Extensive instream works and modifications have been placed along the Old River Shannon with the apparent aim of recreating salmon pools and to accommodate the reduced flows in this part of the river since the Shannon scheme. These wsorks commenced after the Shannon scheme, but most of the work was completed in the 1980’s and 1990’s.
These structures, comprising of hundreds of tonnes of rock and other materials, were placed in the river on an ad hoc basis by ESB Fisheries in the absence of any formal plan or Environment Impact Assessment. Many of these works were constructed in the river during the salmonid and lamprey spawning seasons causing severe ecological impacts at the time. Removal of extensive areas of priority Annex 1 alluvial woodland was also a significant feature of these instream construction works. These invasive structures remain as permanent features in the river today, and have significantly degraded the natural aesthetic character of the river and have reduced its ecological status.
Rather than enhancing the river’s ecology, many of these intrusive modifications are working against the rivers natural hydro geomorphological and ecological processes, increasing encroachment of vegetation, and therefore reducing the channel’s conveyance capacity
These ‘fisheries development works’ are designed for the 10 cumec compensation flow only and therefore render the fishery unfishable, and in many places inaccessible, at higher flows. These structures are therefore, in many cases, incompatible with the inevitable requirement to increase and vary the discharge in the river in the future. They also leave Castleconnell being perhaps the only fishery in the western Europe which becomes unfishable when there is even a slight water rise.

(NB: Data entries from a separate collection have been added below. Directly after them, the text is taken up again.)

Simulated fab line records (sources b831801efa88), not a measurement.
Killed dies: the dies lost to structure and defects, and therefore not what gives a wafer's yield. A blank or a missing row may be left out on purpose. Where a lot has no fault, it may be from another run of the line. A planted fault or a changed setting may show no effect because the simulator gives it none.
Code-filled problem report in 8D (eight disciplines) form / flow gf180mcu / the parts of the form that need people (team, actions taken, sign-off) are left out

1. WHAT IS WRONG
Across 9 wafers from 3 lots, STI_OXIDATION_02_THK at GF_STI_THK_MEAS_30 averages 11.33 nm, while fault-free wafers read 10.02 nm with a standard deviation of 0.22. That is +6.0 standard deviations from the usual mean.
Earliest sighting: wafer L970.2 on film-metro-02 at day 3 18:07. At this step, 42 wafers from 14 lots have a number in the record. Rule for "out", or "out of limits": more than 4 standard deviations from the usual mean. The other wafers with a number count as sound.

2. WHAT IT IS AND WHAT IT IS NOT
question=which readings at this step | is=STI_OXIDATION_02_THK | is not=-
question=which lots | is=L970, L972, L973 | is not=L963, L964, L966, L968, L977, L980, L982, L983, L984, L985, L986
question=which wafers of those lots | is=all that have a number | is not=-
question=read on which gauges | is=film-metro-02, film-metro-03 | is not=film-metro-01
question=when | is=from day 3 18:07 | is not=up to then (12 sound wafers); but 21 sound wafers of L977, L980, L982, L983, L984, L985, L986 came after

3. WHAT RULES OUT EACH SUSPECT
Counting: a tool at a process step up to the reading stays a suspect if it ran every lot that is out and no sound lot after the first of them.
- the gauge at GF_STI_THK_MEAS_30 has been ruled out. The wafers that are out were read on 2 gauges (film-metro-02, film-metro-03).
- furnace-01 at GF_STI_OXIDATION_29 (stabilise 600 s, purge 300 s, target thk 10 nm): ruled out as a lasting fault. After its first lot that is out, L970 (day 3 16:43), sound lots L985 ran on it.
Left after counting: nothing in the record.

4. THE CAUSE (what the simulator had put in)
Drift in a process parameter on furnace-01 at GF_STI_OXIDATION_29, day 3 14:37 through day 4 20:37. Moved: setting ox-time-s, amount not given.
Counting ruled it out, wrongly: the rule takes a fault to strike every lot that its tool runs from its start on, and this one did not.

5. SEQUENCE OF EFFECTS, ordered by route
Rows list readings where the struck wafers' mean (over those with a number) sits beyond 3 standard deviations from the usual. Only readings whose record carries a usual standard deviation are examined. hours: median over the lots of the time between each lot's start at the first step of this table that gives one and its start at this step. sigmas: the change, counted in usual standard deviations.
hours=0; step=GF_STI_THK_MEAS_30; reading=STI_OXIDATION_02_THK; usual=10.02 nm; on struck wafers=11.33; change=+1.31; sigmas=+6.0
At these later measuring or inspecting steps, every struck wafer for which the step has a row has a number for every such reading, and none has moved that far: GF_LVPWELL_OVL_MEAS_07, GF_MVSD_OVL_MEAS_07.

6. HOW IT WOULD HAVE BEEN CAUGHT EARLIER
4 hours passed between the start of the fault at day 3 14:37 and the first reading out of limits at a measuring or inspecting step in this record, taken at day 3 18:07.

Rather than enhancing the river’s ecology, many of these intrusive modifications are working against the rivers natural hydro-geomorphological and ecological processes, increasing encroachment of vegetation, and therefore reducing the channel’s conveyance capacity. They have increased flood risk on the river, and are probably contributing to the high water levels in the river during flood events (e.g. November 2009) as the river channel can no longer cope with increased flows (as a result of direct and indirect effects of placing these structures in the river).
It is also noteworthy that many of these structures have also not been successful in their original purpose of improving the fishery. In some respects these have created a ‘runway’ for salmon with salmon now quickly passing through the fishery to end up below Parteen weir. Many of the pools created no longer hold salmon, even at the peak of the summer runs.
The ORSRG is campaigning to get many of these structures removed or realigned in the river to restore a more naturalised river character which is more appropriate for a Special Area of Conservation and the management of the river within the requirements of the Habitats and Water Framework Directives.
The photos above of the ‘wall’ that was built along the middle of the river channel in beat 5 in the 1990’s is one of the more extreme examples of these modifications. We will be campaigning to have these and other structures removed, breached or realigned to restore a more natural looking and functioning river.
The photo below shows the car park at the entrance to Beat 6 at the Castleconnell Fishery under water during early January 2014. The flooded entrance to a recently constructed house, arguably built too close to the river, is also apparent. The flows (discharge) in the river at that time would be considered just average flow volumes prior to the Shannon scheme. The water levels are higher than they should be due to channel encroachment by trees and other vegetation, siltation and also due to the presence of numerous instream ‘fisheries development’ structures. The conveyance capacity of the river channel has been significantly reduced due to these effects, flood risk has been increased, and the ecological status of the river has been diminished.
The encroachment of silt and vegetation has mainly occurred as a result of the long term severe reduction of discharge in the river (compensation flow is equivalent to a 1 in 50 year drought flow only) which has reduced the ability of the river to maintain itself through natural hydro-geomorphological processes. However, the effects of encroachment have been exacerbated by the numerous ‘fisheries development’ structures in the river.
For further information please see these posts:
- A sustainable compensation flow is needed for the Old River Shannon
- Then and now; The “bush hole” area of the Castleconnell Fishery on the Lower River Shannon
The ORSRG is campaigning for the provision of increased and variable flows in the Old River Shannon to be delivered within the context of a sustainable management plan for the river and SAC. We will also be campaigning for the removal of many of the fisheries weirs and angling structures in the river, to facilitate the restoration of a physically more naturalised river corridor in the interests of complying with the requirements of the Water Framework and Habitats Directives.